Data Element: Organization Name Normalizer

An organization name normalizer can normalize organization name data for use in the corresponding organization name matcher.

Considerations

As needed, create the following:

Replacement String Lookup Table - This lookup table should account for inconsistencies in organization names by defining semantically equivalent strings (especially in the usage of apostrophes and quotation marks). It is often a good way to remove accent, quotation and apostrophe characters and normalize non-Latin characters. Refer to the topic Transformation Lookup Tables in the Resource Materials online help documentation. For example:

Note: Although Transformation Lookup Tables can be manually ordered in the workbench, regardless of the order of the rows, system processing transforms punctuation first, followed by alphabetic characters. For example, one row with ‘ and another row with ‘s processes the ‘ first, meaning that the ‘s entry is not processed because the ‘ has been removed already.

Replacement Word Lookup Table - This lookup table is used for replacing or removing parts of an organization name that forms full words, like 'Inc' or 'Co'. When the normalizer runs, it replaces entire word occurrences of a 'From' entry to the 'To' entry sequentially from the first row to the last row. Refer to the topic Transformation Lookup Tables in the Resource Materials online help documentation. For example:

Name Split Regex - The default (\s+) splits on any 'white space' character like space, tab or line change, but can be modified to split on comma, semicolons or even '<multisep/>', depending on the source data.

Input

When configuring the data element:

The Organization Name Attribute field defines an attribute to be used as input.
The Input Parameters field allows selection of:
1. 'Use Attribute on Object' – by default, this option is set to ‘True’ and indicates to read attributes on the object itself. Click the Value dropdown to manually set it to 'False' when using information from a Data Container or an Input Normalizer.
2. 'Data Container' – read attributes from the data container.
3. 'Input Normalizer’ – read outputs from the selected Match Expression, as defined in the topic Matching Algorithms and Match Expressions.

Output

The output of an organization name normalizer is a java.util.Set< com.stibo.partydatamatching.domain.organizationname.OrganizationName>.

Functionality

The organization name normalizer automatically makes the following modifications to the organization name in the order listed for comparison purposes only:

Lower-case text
Apply the selected Replacement String Lookup Table - which case-insensitively replaces every substring occurrence of a 'From' entry in the Replacement String Lookup Table with the 'To' entry. Replacement is performed in the order of the table. This allows removal of characters, accents, quotations, or apostrophes. It can also be used to Romanize non-Latin characters.
Apply the selected Replacement Word Lookup Table, respecting the Name Split Regex as a word divider - which only makes replacements when entire words match the replacement table 'From' entry. Word divisions are defined by the Name Split Regex, to handle separation in the input by comma, <multisep/> tags, space, tabs, line feed, etc.

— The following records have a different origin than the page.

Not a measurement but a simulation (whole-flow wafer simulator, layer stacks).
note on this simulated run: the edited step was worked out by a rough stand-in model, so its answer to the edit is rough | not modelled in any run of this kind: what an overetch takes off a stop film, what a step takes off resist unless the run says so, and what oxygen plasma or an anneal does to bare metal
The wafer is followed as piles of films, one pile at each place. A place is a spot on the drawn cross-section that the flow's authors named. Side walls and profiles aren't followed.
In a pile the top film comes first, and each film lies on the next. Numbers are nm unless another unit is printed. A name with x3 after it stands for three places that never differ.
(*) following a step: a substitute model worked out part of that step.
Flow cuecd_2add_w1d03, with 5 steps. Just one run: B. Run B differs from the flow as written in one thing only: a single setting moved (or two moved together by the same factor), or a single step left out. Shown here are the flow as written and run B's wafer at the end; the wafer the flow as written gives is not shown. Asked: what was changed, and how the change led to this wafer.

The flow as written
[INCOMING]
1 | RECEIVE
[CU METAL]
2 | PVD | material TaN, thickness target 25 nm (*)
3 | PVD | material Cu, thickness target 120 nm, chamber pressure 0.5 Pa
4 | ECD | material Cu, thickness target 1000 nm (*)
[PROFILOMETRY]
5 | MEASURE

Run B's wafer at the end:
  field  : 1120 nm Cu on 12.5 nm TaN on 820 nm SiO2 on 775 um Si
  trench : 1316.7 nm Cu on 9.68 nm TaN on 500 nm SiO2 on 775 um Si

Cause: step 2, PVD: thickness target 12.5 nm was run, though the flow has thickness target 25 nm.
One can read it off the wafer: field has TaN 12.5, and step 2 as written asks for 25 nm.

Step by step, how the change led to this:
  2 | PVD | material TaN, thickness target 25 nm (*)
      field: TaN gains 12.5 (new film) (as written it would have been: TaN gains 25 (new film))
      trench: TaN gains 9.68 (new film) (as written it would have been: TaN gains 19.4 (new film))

For example, consider the setup illustrated in the Considerations section:

Replacement String Lookup Table	From ['s] To []
Replacement Word Lookup Table	From [Inc] To [] From [Co] To [] From [&] To [and]
Name Split RegEx	\s+

Replacement String Lookup Table

From ['s] To []

From [‘n’] To [and]

Replacement Word Lookup Table

From [Inc] To []

From [Co] To []

From [&] To [and]

Name Split RegEx

\s+

Organization name normalization with this setup results in the following:

Configuring an Organization Name Normalizer Data Element

After adding the organization name normalizer in the Data Elements flipper of the Decision Table dialog (defined in the topic Match Criteria), configure it as follows:

Click into the Data Elements column and click the ellipsis button () to access the configuration dialog.
On the Organization Name Normalizer dialog:
- For the Organization Name Attribute, click the ellipsis button () and select the organization name attribute.
- For the Input Parameters, define the source of the data to be normalized. Refer to the Input section above for details.
  
  Right-click the arrow in the first column of the Input Parameters table for additional display and edit options. Although it appears that the default 'Use Attribute On Object' parameter can be removed, after closing the dialog it will continue to display. Instead, if a different input parameter is used, click the Value dropdown and manually set 'Use Attribute On Object' option to 'False.'
  
  Click the Add Input Parameter link to add other input parameters.
- For the Replacement String Lookup Table, click the ellipsis button () and select the Transformation Lookup Table asset created as defined in the Considerations section above.
- For the Name Split Regex, click the ellipsis button () add regular expression to split the value of the organization name attribute into words. Leave the default (removes any whitespace character zero or more times, such as spaces, tabs, and new lines) or add your own RegEx. For more information, refer to the topic Regular Expression in the Resource Materials online help documentation.
- For the Replacement Word Lookup Table, click the ellipsis button ()) and select the Transformation Lookup Table asset created as defined in the Considerations section above.
To test the configuration, for the Select Nodes parameters:
- Click the ellipsis button () for each field and select two objects for comparison.
- Click the Evaluate button.
  
  An empty result field indicates the value is not available in the selected node. Adjust as indicated by the Evaluator results and repeat the evaluation.
Click OK to save and display the configuration in the Data Elements flipper.